FSS Newsletter :: October 2002
FSS Spotlight :: The Four Life Changing Emotions
by Jim Rohn
Emotions are the most powerful forces inside us. Under the
power of emotions, human beings can perform the most heroic
(as well as barbaric) acts. To a great degree, civilization
itself can be defined as the intelligent channeling of human
emotion. Emotions are fuel and the mind is the pilot, which
together propel the ship of civilized progress.
1) DISGUST
One does not usually equate the word "disgust" with
positive action. And yet properly channeled, disgust can change
a person's life. The person who feels disgusted has reached
a point of no return. He or she is ready to throw down the
gauntlet at life and say, "I've had it!" That's
what I said after many humiliating experiences at age 25,
I said. "I don't want to live like this anymore. I've
had it with being broke. I've had it with being embarrassed,
and I've had it with lying."
Yes, productive feelings of disgust come when a person says,
"Enough is enough."
The "guy" has finally had it with mediocrity. He's
had it with those awful sick feelings of fear, pain and humiliation.

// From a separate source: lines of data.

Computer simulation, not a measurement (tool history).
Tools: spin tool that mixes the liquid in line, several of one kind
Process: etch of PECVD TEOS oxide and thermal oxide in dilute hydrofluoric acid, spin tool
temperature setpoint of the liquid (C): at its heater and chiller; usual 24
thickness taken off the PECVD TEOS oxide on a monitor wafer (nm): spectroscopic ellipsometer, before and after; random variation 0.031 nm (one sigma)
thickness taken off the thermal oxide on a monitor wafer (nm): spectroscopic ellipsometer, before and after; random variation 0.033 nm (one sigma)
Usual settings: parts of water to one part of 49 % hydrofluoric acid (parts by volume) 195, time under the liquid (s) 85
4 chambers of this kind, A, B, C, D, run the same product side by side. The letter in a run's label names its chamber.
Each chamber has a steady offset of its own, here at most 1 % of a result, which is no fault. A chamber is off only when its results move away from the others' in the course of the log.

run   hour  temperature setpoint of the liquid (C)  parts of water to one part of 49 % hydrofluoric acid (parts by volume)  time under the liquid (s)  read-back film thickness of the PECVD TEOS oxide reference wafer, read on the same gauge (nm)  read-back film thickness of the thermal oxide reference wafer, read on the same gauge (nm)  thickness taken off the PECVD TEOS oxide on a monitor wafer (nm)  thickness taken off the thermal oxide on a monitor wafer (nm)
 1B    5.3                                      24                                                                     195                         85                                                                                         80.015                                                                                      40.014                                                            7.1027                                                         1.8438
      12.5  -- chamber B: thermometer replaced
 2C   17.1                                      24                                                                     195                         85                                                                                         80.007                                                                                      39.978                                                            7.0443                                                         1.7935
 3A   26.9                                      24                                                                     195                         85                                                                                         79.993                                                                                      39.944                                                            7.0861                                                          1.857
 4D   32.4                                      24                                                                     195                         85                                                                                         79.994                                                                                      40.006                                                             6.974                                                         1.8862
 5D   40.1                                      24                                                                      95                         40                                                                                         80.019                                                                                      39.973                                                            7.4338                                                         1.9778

He then decides he is not going to live like this anymore."
Look out! This could be the day that turns a life around.
Call it what you will, the "I've had it" day, the
"never again" day, the "enough's enough"
day. Whatever you call it, it's powerful! There is nothing
so life-changing as gut-wrenching disgust!
2) DECISION
Most of us need to be pushed to the wall to make decisions.
And once we reach this point, we have to deal with the conflicting
emotions that come with making them. We have reached a fork
in the road. Now this fork can be a two-prong, three-prong,
or even a four-prong fork. No wonder that decision- making
can create knots in stomachs, keep us awake in the middle
of the night, or make us break out in a cold sweat.
Making life-changing decisions can be likened to internal
civil war. Conflicting armies of emotions, each with its own
arsenal of reasons, battle each other for supremacy of our
minds. And our resulting decisions, whether bold or timid,
well thought out or impulsive, can either set the course of
action or blind it. I don't have much advice to give you about
decision-making except this:
Whatever you do, don't camp at the fork in the road. Decide.
It's far better to make a wrong decision than to not make
one at all.
3) DESIRE
How does one gain desire? I don't think I can answer this
directly because there are many ways. But I do know two things
about desire:
a. It comes from the inside not the outside.
b. It can be triggered by outside forces.
Almost anything can trigger desire. It's a matter of timing
as much as preparation. It might be a song that tugs at the
heart. It might be a memorable sermon. It might be a movie,
a conversation with a friend, a confrontation with the enemy,
or a bitter experience. Even a book or an article such as
this one can trigger the inner mechanism that will make some
people say, "I want it now!"
Therefore, while searching for your "hot button"
of pure, raw desire, welcome into your life each positive
experience. Don't erect a wall to protect you from experiencing
life. The same wall that keeps out your disappointment also
keeps out the sunlight of enriching experiences. So let life
touch you. The next touch could be the one that turns your
life around.
4) RESOLVE
Resolve says, "I will." These two words are among
the most potent in the English language. I WILL. The mountain
climber says, "I will climb the mountain. They've told
me it's too high, it's too far, it's too steep, it's too rocky,
it's too difficult. But it's my mountain. I will climb it.
You'll soon see me waving from the top or you'll never see
me, because unless I reach the peak, I'm not coming back."
Who can argue with such resolve?
When confronted with such iron-will determination, I can
see Time, Fate and Circumstance calling a hasty conference
and deciding, "We might as well let him have his dream.
He's said he's going to get there or die trying."
The best definition for "resolve" I've ever heard
came from a schoolgirl in Foster City, California. As is my
custom, I was lecturing about success to a group of bright
kids at a junior high school. I asked, "Who can tell
me what "resolve" means?" Several hands went
up, and I did get some pretty good definitions. But the last
was the best. A shy girl from the back of the room got up
and said with quiet intensity, "I think resolve means
promising yourself you will never give up." That's it!
That's the best definition I've ever heard: PROMISE YOURSELF
YOU'LL NEVER GIVE UP.
Think about it! How long should a baby try to learn how to
walk? How long would you give the average baby before you
say, "That's it, you've had your chance"? You say
that's crazy? Of course it is. Any mother would say, "My
baby is going to keep trying until he learns how to walk!"
No wonder everyone walks.
There is a vital lesson in this. Ask yourself, "How
long am I going to work to make my dreams come true?"
I suggest you answer, "As long as it takes." That's
what these four emotions are all about.